Thursday, November 10, 2005

A Quick Primer on American Economics Today

An environmentally-sensitive cabal of 24 Republican "moderates" convinced the leadership in the U.S. House of Representatives Wednesday to kill all attempts to drill in ANWAR or offshore Florida. First, a definition of cowardice:
Last night, House leaders gave up on their bid to allow oil drilling in the Arctic National Wildlife Refuge, fearing the provision could sink their budget-cut bill when it comes up for debate today.

The House Rules Committee made the change, and also dropped other provisions allowing states to authorize oil and gas drilling off the Pacific and Atlantic coasts, when it issued the terms of the debate for the House budget package.

"There will be no drilling in ANWR," said Rep. Charles Bass of New Hampshire, one of the Republican centrists who led the effort to strip drilling in the Alaska preserve from the budget-cut bill that contained the provision.
The story notes the "reorganized" leadership. That's code for: Tom DeLay didn't get to knock heads together. Pity.

On the very same day, the U.S. Senate puts the leaders of several big oil firms on the hot seat. Here is a picture of arrogance:
Top oil industry executives on Wednesday defended record profits in the midst of high energy prices while U.S. Senators grilled them on issues such as refinery expansion and oil price-setting policy, according to a Reuters report.

By Wednesday afternoon, it remained uncertain whether the Senate hearing would result in new laws, or serve more as a forum for legislators to vent their frustrations over high gas prices.
When you add cowardice and arrogance together, what you get is disaster. Here's disaster:

Nov. 10 (Bloomberg) -- The U.S. trade deficit widened to a record $66.1 billion in September as petroleum imports surged after Hurricane Katrina disrupted production in the Gulf Coast. Exports declined by the most in four years.

The shortfall in goods and services was more than economists forecast and followed a $59.3 billion deficit in August, the Commerce Department's figures showed today. The nation imported a record $23.8 billion worth of petroleum products.

Is that too much information for you?

Here's the quick and dirty version:

1. Americans like energy. We use it like there is no tomorrow.
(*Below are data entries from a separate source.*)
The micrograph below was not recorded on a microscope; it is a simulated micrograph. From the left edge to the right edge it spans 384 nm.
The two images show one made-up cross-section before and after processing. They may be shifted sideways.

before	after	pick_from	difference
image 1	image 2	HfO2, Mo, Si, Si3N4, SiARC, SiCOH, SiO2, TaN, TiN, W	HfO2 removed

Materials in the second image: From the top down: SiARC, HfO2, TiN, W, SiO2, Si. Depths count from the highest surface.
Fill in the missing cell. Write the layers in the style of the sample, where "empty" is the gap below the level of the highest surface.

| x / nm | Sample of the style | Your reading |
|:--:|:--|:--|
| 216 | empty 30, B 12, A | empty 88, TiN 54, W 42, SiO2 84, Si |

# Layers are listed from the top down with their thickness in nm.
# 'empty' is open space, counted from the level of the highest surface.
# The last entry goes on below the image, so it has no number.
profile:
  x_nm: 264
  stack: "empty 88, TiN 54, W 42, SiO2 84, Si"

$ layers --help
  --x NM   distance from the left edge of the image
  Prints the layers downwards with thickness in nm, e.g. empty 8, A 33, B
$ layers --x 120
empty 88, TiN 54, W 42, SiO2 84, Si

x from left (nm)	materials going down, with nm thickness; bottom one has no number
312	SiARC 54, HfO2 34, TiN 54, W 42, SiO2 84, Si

2. Americans have no clue as to where energy comes from.

3. Katrina and Rita knocked a big hole in the American energy system. It's still broken.

4. Big Oil -- being efficient -- found a way to import supplies of gasoline and natural gas to alleviate the supply crunch, temporarily, and drive the cost back down. Oddly enough it costs less to resell the oil of OPEC and Europe than it does to refine product locally. Since a lot of facilities are off line, Big Oil costs are down. Therefore profits are up.

5. Big profits mean Americans are pissed off at Big Oil because Americans are brain dead when it comes to energy and economics.

6. The U.S. Senate knows the truth but would rather bash Big Oil in televised hearings because a) it makes PO'd voters happy and b) it sets up the possibility of new "windfall profits" taxes. Senator Porker is at his eloquent best when defending the voters back home from greedy capitalists.

7. The U.S. House of Representatives, a dysfunctional outfit if ever there was one, generally cannot find its ass with both hands, sitting down. Republicans, looking for love in all the wrong places (the media and with liberals), trash their own energy bill (including ANWAR drilling) in an effort to save a budget cutting bill that probably has no chance in hell of passage. In doing so they violated countless campaign promises to the effect that they will fix American energy policy.

8. New U.S. trade numbers show that we are setting new records for public and private debt by running up record deficits. We are exporting less because we are building less, having outsourced many jobs to foreign lands where people don't mind working an hour for an honest nickel. We are importing more. Using what for money, we have no idea. Credit? Newly created dollars backed by fake numbers? Our public debt has now gone over the $8 trillion mark. Our private debt is nearly as bad.

9. Americans, having been aroused from their reverie, are demanding hard answers to the following questions:

1. Why isn't there a CSI: Seattle?

2. Why are there so many commercials on TV?

3. If NFL cheerleaders are having sex in Florida restrooms, why can't we see a little bit of that at halftime instead of Chris Berman?

We mentioned cowardice and arrogance.

We forgot decadence.

It still adds up to an oncoming disaster, arriving in your town entirely too soon.